Wednesday, June 21, 2017

...on a dime

Holy dogshit, I'm beat.

      I'm back on the HQ. It's glorious. She was in yardbird hands and then destined to be laid up, but a change in plans sent me to her 4 hours before a job was scheduled. She's still ugly and verklempt  but I was under the impression that I wouldn't see the HQ again, and the new barge was tough. Crazy small and uncomfortable... but whatever, I'm BACK!  At least for now. Bunkering got busy again.

 So it's been nonstop work for a few days. Long days on the little beater barge I was on, then a surprise shift over here. The quarters were trashed, but they're coming along, and we're already making money for daddy. Some Dbags took a 5-finger shopping trip and I'm missing some tools and rope and such, but that's par for the shipyard. ANyhow, It's been a couple of 16+ hour days in a row, so I'll keep it short. My crew is still on the old barge, so I've had fill-in guys who didn't really know the business. Can't sleep like that, but I got a good guy on here for a few days, and I'll sleep the sleep of the comfortable.

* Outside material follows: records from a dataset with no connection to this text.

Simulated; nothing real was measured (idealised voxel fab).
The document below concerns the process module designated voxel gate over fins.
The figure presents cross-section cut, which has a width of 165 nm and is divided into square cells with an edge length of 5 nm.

   There's a Brazilian expression that translates to "My bed hugs me" to describe when you're bone tired and terribly sore, and the bed feels like a dopamine shot directly to the pleasure center of the brain... you know that feeling? Most of us have that feeling maybe once every 5 years... last night was my turn, when I got into my soft, clean bed in my own quarters, and could sleep without earplugs in.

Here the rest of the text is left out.